It’s All Relative: Marshall Pierce & Co.’s Jerry Bern Jr. and Evan Bern



These Windy City slickers know Chicago is their kind of town

“You have to love the jewelry business to be a success,” says Marshall Pierce & Co. president Jerry Bern Jr. The Berns must really love it; they’ve been serving the Chicago market for four generations since 1897. (Their watch and repair business goes back another three generations to Sweden.) Jerry’s dad bought 40-year-old Marshall Pierce & Co. in 1968; today, the Berns preside over two locations—Madison Street and North Michigan Avenue—with the help of Jerry Jr.’s son Evan. It’s an exciting career, says Jerry: “love, money, emotion, and an endless stream of characters from around the world.” What’s not to love?

Changing History

Jerry: The course of the family business changed when I earned my graduate gemologist certificate in 1977. [We were] one of the first stores in Chicago to have a GG on staff and sell GIA-graded diamonds. Another first in our market was having an in-store gem lab, which generated a lot of appraisal business. When I purchased the business from my father, I moved the location and more than doubled our showroom to 5,500 square feet. The stature of the store helped us attract some high-end jewelry and watch brands such as IWC, Jaeger-LeCoultre, and Cartier. At that time, very few jewelers carried those.

Evan: I want to continue the aggressive expansion my father started two decades ago. Using social media and online advertising to drive traffic to our website will be critical. Keeping up with trends and brand names will also be a large part of continuing success. At the same time, we have to stay true to our history and never lose the special character our store has.

Family Advice

Jerry: My father’s philosophy was “Always give the customer a little something extra.” Whether that meant having a ring finished early or driving it to the client’s house, it was all part of over-delivering. When a client orders a 5 carat bracelet, give him 5.20 carats instead of 4.90 carats.

My Generation

Jerry: Baby boomers appreciate the value of the product. I work hard at making sure they make the best purchase possible for the money. I know experts advise we should always ask for the add-on sale, but I usually don’t. I’ve always figured the customer knows how much they want to spend. I always stress products that are of higher quality to give a long-term value. This has paid off—especially with bridal and diamond customers who bring back their jewelry years later to upgrade.

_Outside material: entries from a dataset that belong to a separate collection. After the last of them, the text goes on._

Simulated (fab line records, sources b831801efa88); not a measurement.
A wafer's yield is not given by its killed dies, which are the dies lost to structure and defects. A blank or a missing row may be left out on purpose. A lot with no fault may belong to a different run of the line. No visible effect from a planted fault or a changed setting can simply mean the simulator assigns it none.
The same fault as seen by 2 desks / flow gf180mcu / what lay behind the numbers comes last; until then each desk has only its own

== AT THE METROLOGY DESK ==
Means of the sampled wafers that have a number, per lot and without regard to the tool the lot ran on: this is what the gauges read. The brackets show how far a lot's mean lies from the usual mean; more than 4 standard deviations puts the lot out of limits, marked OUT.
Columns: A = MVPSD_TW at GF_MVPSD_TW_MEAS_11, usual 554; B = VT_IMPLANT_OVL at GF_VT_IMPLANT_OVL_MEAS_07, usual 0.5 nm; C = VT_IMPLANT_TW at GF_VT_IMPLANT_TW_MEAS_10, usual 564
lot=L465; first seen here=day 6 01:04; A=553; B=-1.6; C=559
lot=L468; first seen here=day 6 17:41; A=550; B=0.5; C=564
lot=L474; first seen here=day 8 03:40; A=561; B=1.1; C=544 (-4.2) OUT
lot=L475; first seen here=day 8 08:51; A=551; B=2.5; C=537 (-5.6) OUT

Evan: Selling to Generation Y is much different—we find information on the Internet. So while we still have to drive the business from a brick-and-mortar location, our online presence has to be updated and developed constantly. 

Room to Grow

Evan: At the moment, I’m not qualified to take over the family business. As a young manager, I’m on a steep learning curve. But I have learned a lot. Being able to answer any question a customer has comes with time. Also, being able to handle all of the unique personalities that come through the door is a talent that has to be worked on.